To Prove $\frac{1}{b}+\frac{1}{c}+\frac{1}{a} > \sqrt{a}+\sqrt{b}+\sqrt{c}$

Question

The three sides of a triangle are $a,b,c$, the area of the triangle is $0.25$, the radius of the circumcircle is $1$.

Prove that $1/b+1/c+1/a > \sqrt{a}+\sqrt{b}+\sqrt{c}$.

what I've tried:

$$\frac{1}{4} = \frac{1}{2}ab\sin C \Rightarrow ab=\frac{1}{2}\sin C \\c=2\sin C \Rightarrow \frac{1}{c}=\frac{1}{2}*\sin C $$

so, $$\frac{1}{c}=ab \Rightarrow abc=1 \Rightarrow \sqrt{abc}=1$$

now the problem becomes

$$ab+bc+ac > \frac{1}{\sqrt{ab}}+\frac{1}{\sqrt{bc}}+\frac{1}{\sqrt{ac}},$$ with $0<a\leq b\leq c\leq 2$, and $a+b>c$.

But even so I don't know how to prove it.

Any help or hint is appreciated. Thank you.:)

Answer 1

The following relation: $$(ab+bc+ca)(\frac{1}{b}+\frac{1}{c}+\frac{1}{a})\geq(\sqrt{a}+\sqrt{b}+\sqrt{c})^2$$ is easily obtained by C-S inequality.

Since you arleady know $abc=1$ , you can easily notice that $$ab+bc+ca=\frac{1}{b}+\frac{1}{c}+\frac{1}{a}$$ and your question becomes much easier at this point.

What you should be careful about is that when $ab+bc+ca=\sqrt{a}+\sqrt{b}+\sqrt{c}$ , you get $a=b=c=1$ , which apparently doesn't fit the condition in the original question.

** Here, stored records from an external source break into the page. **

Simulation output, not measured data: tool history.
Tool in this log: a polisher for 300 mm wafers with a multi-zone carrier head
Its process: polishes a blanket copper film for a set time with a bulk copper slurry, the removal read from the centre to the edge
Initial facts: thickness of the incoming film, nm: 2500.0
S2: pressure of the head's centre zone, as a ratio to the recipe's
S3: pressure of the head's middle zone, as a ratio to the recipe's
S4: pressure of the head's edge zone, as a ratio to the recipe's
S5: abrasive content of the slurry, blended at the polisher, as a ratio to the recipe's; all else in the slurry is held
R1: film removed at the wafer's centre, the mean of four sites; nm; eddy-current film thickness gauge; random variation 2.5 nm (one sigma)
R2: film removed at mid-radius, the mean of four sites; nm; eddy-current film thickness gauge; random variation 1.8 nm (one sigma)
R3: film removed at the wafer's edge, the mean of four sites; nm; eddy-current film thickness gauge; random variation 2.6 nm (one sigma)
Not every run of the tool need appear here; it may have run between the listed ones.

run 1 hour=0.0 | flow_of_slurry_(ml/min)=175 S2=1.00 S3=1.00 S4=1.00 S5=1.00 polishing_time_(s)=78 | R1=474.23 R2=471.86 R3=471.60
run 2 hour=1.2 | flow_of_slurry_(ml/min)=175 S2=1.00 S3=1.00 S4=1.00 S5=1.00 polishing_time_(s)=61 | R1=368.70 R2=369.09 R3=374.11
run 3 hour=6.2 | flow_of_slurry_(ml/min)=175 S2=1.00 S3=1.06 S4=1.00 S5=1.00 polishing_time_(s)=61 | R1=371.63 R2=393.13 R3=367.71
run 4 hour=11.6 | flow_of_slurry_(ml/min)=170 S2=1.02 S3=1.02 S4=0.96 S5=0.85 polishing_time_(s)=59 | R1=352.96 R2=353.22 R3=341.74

Therefore, $$ab+bc+ca=\frac{1}{a}+\frac{1}{b}+\frac{1}{c}>\sqrt{a}+\sqrt{b}+\sqrt{c}$$ is proven.

Answer 2

$ \sum_{cyc}\frac{1}{a} = \frac{1}{2} \sum_{cyc}\frac{1}{a} + \frac{1}{b} \ge \sum_{cyc}\frac{1}{\sqrt {ab}} = \sum_{cyc}\sqrt {a} \,$ (using AM-GM and $abc = 1)$

EDIT: I think I missed an important point earlier that when $a = b = c = 1$, R = $\frac{1}{2\sin 60^0} = \frac{1}{\sqrt3}$ which does not meet the condition. Hence the equality is not possible.

Answer 3

Area of triangle ABC $=\frac{abc}{4R}=0.25$ where $R=1$ and a>0, b>0, c>0

$abc=1$

$\frac{1}{a}+\frac{1}{b}\geq\frac{2}{\sqrt{ab}}=\sqrt c$

$\frac{1}{b}+\frac{1}{c}\geq\frac{2}{\sqrt{bc}}=\sqrt a$

$\frac{1}{a}+\frac{1}{c}\geq\frac{2}{\sqrt{ac}}=\sqrt a$

$\frac{1}{a}+\frac{1}{b}+\frac{1}{c}\geq \sqrt a+ \sqrt b + \sqrt c$

Since equality holds when $a=b=c=1$ but Area of triangle $ABC=\frac{\sqrt3}{4}\not=0.25$

Then

$\frac{1}{a}+\frac{1}{b}+\frac{1}{c}> \sqrt a+ \sqrt b + \sqrt c$

Answer 4

By your work $abc=1$.

Let $a=x^2$, $b=y^2$ and $c=z^2$, where $x$, $y$ and $z$ are positives.

Thus, $$xyz=1$$ and we need to prove that: $$\sum_{cyc}\frac{1}{x^2}>x+y+z$$ or $$\sum_{cyc}(x^2y^2-x^2yz)>0$$ or $$\sum_{cyc}z^2(x-y)^2>0,$$ which is true because $x=y=z$ is impossible.

Indeed, let $x=y=z$.

Thus, $a=b=c=1$ and $R=\frac{1}{\sqrt3},$ which is a contradiction.